Myth vs. Fact 6

Momentum Is Building Among States To Ditch Common Core Standards

“As Americans become educated about the controversial Common Core Standards, more states are finding ways to make U-turns to get their students, parents, and teachers out of the nationalized system of standards.” Susan Berry, Breitbart News, June 18, 2014

 


 

Correcting the Record: Headlines over the past year, fanned by Common Core opponents, have propagated the idea that states are making a dash for the door when it comes to high education standards. Yet, the fact is that, despite more than 18 months of targeted attacks and after two election cycles, all but one of the 45 states to initially adopt Common Core Standards continue to use them or a version tailored to their state-specific needs.

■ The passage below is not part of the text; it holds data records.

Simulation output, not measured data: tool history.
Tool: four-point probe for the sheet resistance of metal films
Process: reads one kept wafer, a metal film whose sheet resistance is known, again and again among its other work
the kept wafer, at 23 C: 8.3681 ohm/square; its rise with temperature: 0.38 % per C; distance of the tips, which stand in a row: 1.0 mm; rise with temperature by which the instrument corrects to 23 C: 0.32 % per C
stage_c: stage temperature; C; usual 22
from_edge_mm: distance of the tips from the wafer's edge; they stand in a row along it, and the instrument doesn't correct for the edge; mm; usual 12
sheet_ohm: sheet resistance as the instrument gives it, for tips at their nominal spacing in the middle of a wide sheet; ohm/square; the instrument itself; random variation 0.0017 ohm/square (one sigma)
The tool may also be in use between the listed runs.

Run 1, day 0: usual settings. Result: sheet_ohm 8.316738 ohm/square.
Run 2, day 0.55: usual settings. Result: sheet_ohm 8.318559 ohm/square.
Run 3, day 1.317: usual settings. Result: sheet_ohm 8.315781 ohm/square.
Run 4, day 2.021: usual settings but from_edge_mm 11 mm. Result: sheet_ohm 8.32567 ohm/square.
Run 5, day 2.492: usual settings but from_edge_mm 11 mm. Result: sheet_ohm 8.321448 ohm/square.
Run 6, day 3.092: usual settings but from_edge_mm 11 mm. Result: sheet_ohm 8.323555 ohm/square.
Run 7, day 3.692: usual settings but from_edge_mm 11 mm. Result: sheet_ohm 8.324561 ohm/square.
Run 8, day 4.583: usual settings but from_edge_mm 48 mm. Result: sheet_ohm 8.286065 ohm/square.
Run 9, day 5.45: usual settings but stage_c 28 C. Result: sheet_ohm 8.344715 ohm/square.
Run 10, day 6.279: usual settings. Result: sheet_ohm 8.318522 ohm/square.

“Across the country a false narrative is perpetuating the idea that conservatives are ready to cede the fight we started years ago for high education standards,” Former governor of Georgia Sonny Perdue wrote in October. “From the headlines and from the bullhorns of commentators, one might well conclude Common Core Standards are all but doomed. Yet, the facts paint a much different picture.”

Gov. Perdue goes on to say, “Some states have rebranded the standards. Others have amended and built on them further, just as they were designed. Neither amount to what many label ‘repeal.’”

As Gov. Perdue points out, in many cases critics have inaccurately conflated states’ calls to review Common Core Standards with wholesale repeal. In fact, the Common Core is designed for states to take control and make adjustments to best suit their students.

“One thing we’ve all agreed on is the importance of high standards,” Tennessee Governor Bill Haslam, one leader to call for a review of the Standards said in October. “For me, it shouldn’t be about the name and what we call it. The battle should be about: Are we going to have high standards or not, and what exactly should those standards be?…That’s one thing you’re never going to hear me backing up on, period.”

Moreover, states that have fully implemented the Common Core Standards are seeing some of the biggest improvements in student outcomes in the country. In Kentucky, the first state to adopt and fully align teaching to the Standards, college-readiness scores and proficiency rates have increased each of the last three years.

“The numbers show, without a doubt, that we are making progress,” education commissioner Terry Holiday said of the gains.

In Tennessee, another early adopter of the Common Core, students made the biggest improvements in college-readiness scores in the state’s history, which ACT president Jon Erickson called “indicative of real academic progress.”